This is what fences are for--build one. I just put up a fence between myself and my problem neighbor and I like him better already.
posted by LarryC at 7:00 PM on May 4, 2005


"Good fences make good neighbors."
posted by Doohickie at 7:07 PM on May 4, 2005


"Good fences make good neighbors."

...There where it is we do not need the wall:
He is all pine and I am apple orchard.
My apple trees will never get across
And eat the cones under his pines, I tell him.
He only says, 'Good fences make good neighbors'.
Spring is the mischief in me, and I wonder
If I could put a notion in his head:
'Why do they make good neighbors? Isn't it
Where there are cows?
But here there are no cows.
Before I built a wall I'd ask to know
What I was walling in or walling out,
And to whom I was like to give offence....

posted by mdn at 7:27 PM on May 4, 2005


Don't be this guy. If your neighbour gets something done to it once in a while, it means that he cares enough to think about it on occasion, or someone else is arranging it for him. Talk to him as nicely as possible as the others have suggested.
posted by fionab at 8:00 PM on May 4, 2005


have you thought of just accidentally setting fire to his lawn with the petrol while burning stuff on the corner of your yard? I agree with the others that trespassing is a moral anomaly that should be avoided.
posted by trinarian at 8:11 PM on May 4, 2005


Consider that while sometimes people who do this are lazy or over-commited or physically unable to do the work, sometimes there are other things going on. Does his house also have piles of junk on the porch and things stacked where you can see through the windows? Or are all the windows covered? Are the window coverings pressed against the glass by stuff from the inside?(Piles of junk leaning against the windows.)

I became aware of this from seeing occasional squalor houses while out walking my dog. Often these people have issues with obsessive-compulsive disorder, perfectionism (believe it or not), fear, etc. Check out Squalor Survivors for more info. Doesn't fix your problem with your neighbor, but might help you understand it better.
posted by lobakgo at 8:57 PM on May 4, 2005


A man down the street decided to plant bamboo in his yard about 15 years ago. It's almost a rainforest there now, and all the neighbors could do was put up fences. Two of them ended up putting in two foot deep concrete boarders because the bamboo is so invasive, and the rats and snakes were getting out of hand. The town never did anything.

At least you're allowed to trim back anything that overhangs your property.
posted by Marky at 9:02 PM on May 4, 2005


I knew a gent whose lawn fit this description. He would let his lawn grow until the city threatened to cut it and then he would call me. I was cheaper than the city doing it and it was cheaper having me twice a summer than coming every week. He was middle age; kept to himself.
He had a bad back and some trouble with walking, lived on pension of sorts. I don't know if this is the case with your neighbour.

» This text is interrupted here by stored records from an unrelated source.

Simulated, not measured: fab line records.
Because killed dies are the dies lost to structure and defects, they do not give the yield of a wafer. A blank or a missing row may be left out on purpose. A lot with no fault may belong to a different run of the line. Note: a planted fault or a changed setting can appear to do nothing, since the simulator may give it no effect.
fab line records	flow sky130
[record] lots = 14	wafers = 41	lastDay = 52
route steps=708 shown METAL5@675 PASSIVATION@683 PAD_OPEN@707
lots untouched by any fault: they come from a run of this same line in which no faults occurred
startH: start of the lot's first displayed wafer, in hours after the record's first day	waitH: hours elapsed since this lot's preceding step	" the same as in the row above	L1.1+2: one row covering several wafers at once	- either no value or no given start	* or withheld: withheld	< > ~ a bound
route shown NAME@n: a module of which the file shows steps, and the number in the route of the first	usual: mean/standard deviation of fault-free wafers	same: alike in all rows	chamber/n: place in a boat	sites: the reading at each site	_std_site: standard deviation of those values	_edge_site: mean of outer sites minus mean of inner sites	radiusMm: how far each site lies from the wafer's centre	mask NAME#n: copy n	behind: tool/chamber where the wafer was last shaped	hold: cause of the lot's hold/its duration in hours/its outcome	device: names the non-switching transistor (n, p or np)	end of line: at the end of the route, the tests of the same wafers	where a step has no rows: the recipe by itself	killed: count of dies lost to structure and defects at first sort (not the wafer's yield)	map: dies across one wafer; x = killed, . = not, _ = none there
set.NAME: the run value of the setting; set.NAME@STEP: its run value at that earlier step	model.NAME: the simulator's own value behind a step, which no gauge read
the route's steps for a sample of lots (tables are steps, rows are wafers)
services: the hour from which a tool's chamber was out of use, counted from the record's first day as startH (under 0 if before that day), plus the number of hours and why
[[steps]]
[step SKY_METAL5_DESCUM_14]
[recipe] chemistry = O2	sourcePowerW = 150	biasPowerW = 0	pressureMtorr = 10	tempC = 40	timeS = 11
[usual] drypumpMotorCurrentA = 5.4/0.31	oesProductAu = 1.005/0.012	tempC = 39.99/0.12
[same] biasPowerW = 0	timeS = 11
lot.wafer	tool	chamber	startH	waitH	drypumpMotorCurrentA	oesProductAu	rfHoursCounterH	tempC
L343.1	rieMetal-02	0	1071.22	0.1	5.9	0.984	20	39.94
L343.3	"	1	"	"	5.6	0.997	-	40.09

His house was somewhat unkept, but not to the extent lobakgo describes.

(Funny stuff, though. It took my six horus to cut his little suburban lawn. Trimmer, rake, trimmer, rake, mow, rake, mow. At the end, the "lawn" was real rough. Not for bare feet. More like hay than grass.)

On preview: Wow!
posted by philfromhavelock at 9:07 PM on May 4, 2005


It always interests me how people just seem to accept that it is normal to give half their property over to a flat green colony of whiny, demanding, clingy plants that "need" trimming and are susceptible to weeds.

I am waiting for Homo Suburbius to revolt against the tyranny of it all.
posted by Sallyfur at 9:58 PM on May 4, 2005


thanks mdn, whenever I think of the "good fences make..." i think of that poem, and it was wonderful to see that others do too. oddly enough, it's been only recently that poetry has struck me so -- perhaps it's age.
posted by fishfucker at 2:19 AM on May 5, 2005


Response by poster: Update - Thanks for all the advice and prose. I cleared the garden twice when I was a kid and there is an 8 foot fence of my making, but the weeds they keep a coming, and trying their best to destroy the fence too. My neighbour and I are on speaking terms and he will probably agree to me putting weed killer down. Just hope I catch him within a couple of months, as he doesn't answer his door.
posted by desert_roamer at 4:25 AM on May 5, 2005


sounds like you need a goat or two!
posted by yeahyeahyeahwhoo at 6:22 AM on May 5, 2005


For the record, while probably not the case here, a lot of people prefer an unkempt, wild garden to the artificial suburbia look. The near-zero maintenance is just a bonus.
posted by -harlequin- at 7:55 AM on May 5, 2005


desert_roamer, does he get mail?

If he doesn't answer his door, you could mail him a friendly letter, "I tried knocking, but I couldn't get an answer... could we discuss something when you have a moment? blah blah blah".
posted by shepd at 10:24 AM on May 5, 2005


This is a good reason to go live in a gated community with CC&Rs that prevent people from letting their house or yard become ugly or out of control. Seriously. That's what busybody homeowners associations are for.

If that sounds terrible to you, then just bear in mind that this is the price you pay, but feel good, because you'd rather pay it than be unable to use rattan furniture in your own backyard.